The Chief Risk Officer (CRO) position is an executive job that appears in more companies. He or she sits on the company’s executive board at the same level as the chief financial officer, chief accounting officer, chief information officer, chief marketing officer, and chief operating officer. The CRO’s main job is to identify, assess and mitigate risks to the company. The job can be different depending on the type of company that employs the chief risk officer and whether the company faces financial, strategic, equity, liability or reputational risks.

The nature of the CRO’s job is also determined by how a company manages its risks. If a company decides to purchase insurance to mitigate its risks, the chief risk officer’s duties may simply be to buy the best insurance policies and manage relationships with all of the company’s insurance carriers and brokers. On the other hand, if a company applies enterprise risk management principles, a chief risk officer may be required to identify emerging risks, measure current risks, and develop loss prevention and control measures.

The CRO department may also be responsible for information technology policies and risks, corporate security and investigations, fraud detection and investigation, and internal audit. In certain industries and individual companies, this executive may also manage compliance with internal and external regulations and contracts.

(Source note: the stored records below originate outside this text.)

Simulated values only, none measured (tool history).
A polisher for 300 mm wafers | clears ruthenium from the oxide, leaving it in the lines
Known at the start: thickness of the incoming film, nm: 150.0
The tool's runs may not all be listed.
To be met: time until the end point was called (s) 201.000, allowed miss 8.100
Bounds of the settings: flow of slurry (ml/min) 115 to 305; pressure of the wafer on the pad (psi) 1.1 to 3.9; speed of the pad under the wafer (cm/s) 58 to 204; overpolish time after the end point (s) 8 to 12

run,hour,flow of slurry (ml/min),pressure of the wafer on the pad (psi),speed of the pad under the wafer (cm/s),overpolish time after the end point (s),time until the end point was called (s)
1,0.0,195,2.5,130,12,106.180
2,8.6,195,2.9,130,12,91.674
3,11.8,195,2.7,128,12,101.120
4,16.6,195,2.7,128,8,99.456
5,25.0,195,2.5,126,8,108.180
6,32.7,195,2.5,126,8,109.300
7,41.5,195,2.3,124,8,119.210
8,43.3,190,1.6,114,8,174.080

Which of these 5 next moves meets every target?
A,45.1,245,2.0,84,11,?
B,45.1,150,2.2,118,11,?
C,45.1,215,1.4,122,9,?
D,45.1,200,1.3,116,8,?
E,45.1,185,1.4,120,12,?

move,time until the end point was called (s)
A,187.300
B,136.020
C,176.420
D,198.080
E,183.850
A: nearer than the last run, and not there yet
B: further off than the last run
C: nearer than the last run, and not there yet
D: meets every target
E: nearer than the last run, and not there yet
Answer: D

Typically, this executive reaches the executive level after at least a decade of experience in risk management, insurance, actuarial studies, or insurance brokerage. A CRO might have a non-business educational background, such as a bachelor’s degree in liberal arts, but could earn risk management certifications and degrees through post-university training and study. To learn the finance skills necessary for the chief risk officer position, the CRO may also have earned an MBA or other finance-related higher education. A successful risk management executive may also have superior skills in communicating with the CEO and board members, along with peers and subordinates.

Because CROs are members of a company’s executive suite, they are paid salaries commensurate with that status. Chief risk officer salaries, however, vary widely depending on the industry and country they work in and each company’s compensation structure. Their compensation packages can include high salary and performance bonuses, stock options, health care benefits and retirement packages.